The Mudcat Café TM
Thread #112597   Message #2386438
Posted By: Jack Campin
11-Jul-08 - 07:25 AM
Thread Name: Does it matter what music is called?
Subject: RE: Does it matter what music is called?
> From: Lord Batman's Kitchener - PM

> Jack Campin is one of those people who simply has to have everything labelled, see,
> he get's confused otherwise.

I don't get confused, I get my time wasted.

I go to sessions to play (many instruments) or occasionally sing. I can adapt to a number of different styles, from Scottish and English instrumental and vocal trad to blues, bluegrass, classical Arabic, British music hall and French musette, but have zero interest in spending an evening playing nothing but Denver, Dylan and Prine. (I've been hearing that stuff for forty years and if it was ever going to do anything at all for me it would have done by now. I just want it out of my way). I have recently ended up in a pub for an evening with people whose interests and knowledge were that narrow. I got bored with their stuff very fast and they couldn't even accompany Soldier's Joy, let alone the range of trad tunes I'd have liked to do. Nothing in the email announcement suggested it'd be like that. Since the place was an hour's travel away in a one-pub village, I couldn't just walk round the corner and find something else, and since it went on with the same stuff all evening I couldn't just go for a pee and come back when they'd switched to something different. That was an evening out of my life I won't get back.

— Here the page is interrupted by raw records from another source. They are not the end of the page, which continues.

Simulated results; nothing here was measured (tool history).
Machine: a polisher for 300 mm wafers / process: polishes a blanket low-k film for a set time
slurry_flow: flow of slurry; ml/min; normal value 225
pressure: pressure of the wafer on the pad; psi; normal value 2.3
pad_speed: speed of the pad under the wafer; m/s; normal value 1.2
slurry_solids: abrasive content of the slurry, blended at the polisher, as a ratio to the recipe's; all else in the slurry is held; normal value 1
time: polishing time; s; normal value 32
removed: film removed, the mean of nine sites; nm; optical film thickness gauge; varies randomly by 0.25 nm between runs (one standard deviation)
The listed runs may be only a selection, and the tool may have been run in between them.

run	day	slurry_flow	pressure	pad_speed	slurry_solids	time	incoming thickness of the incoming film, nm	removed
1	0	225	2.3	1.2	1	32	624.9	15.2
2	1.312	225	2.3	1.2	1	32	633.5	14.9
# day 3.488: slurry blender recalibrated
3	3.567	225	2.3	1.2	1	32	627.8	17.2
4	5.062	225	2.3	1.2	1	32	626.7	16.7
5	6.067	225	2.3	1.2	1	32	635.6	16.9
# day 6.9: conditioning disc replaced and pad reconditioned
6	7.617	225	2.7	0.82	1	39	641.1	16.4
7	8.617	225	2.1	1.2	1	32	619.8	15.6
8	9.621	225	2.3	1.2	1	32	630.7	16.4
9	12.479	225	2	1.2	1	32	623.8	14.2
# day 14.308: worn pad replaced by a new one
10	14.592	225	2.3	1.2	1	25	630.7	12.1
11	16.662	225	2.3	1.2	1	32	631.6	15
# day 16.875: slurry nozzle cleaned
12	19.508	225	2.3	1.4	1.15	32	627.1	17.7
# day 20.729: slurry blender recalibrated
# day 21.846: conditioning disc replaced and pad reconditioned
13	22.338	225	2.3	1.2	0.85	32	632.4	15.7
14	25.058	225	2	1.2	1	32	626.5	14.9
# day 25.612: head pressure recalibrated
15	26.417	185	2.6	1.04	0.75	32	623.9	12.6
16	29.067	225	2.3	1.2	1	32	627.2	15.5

I have by now worked out case-by-case which sessions feature the range of stuff I like - the Hole in the Wall in Linlithgow is great, no session in Midlothian seems to be worth me bothering with any more - but a label would help. I would be happy with "roots" to describe the range of stuff I like playing, and I think the singer-songwriter crowd would generally be happy with "acoustic" for the narrowly exclusive events I'm trying to avoid. (Except presumably for people like you who think you can only get an audience by false advertising).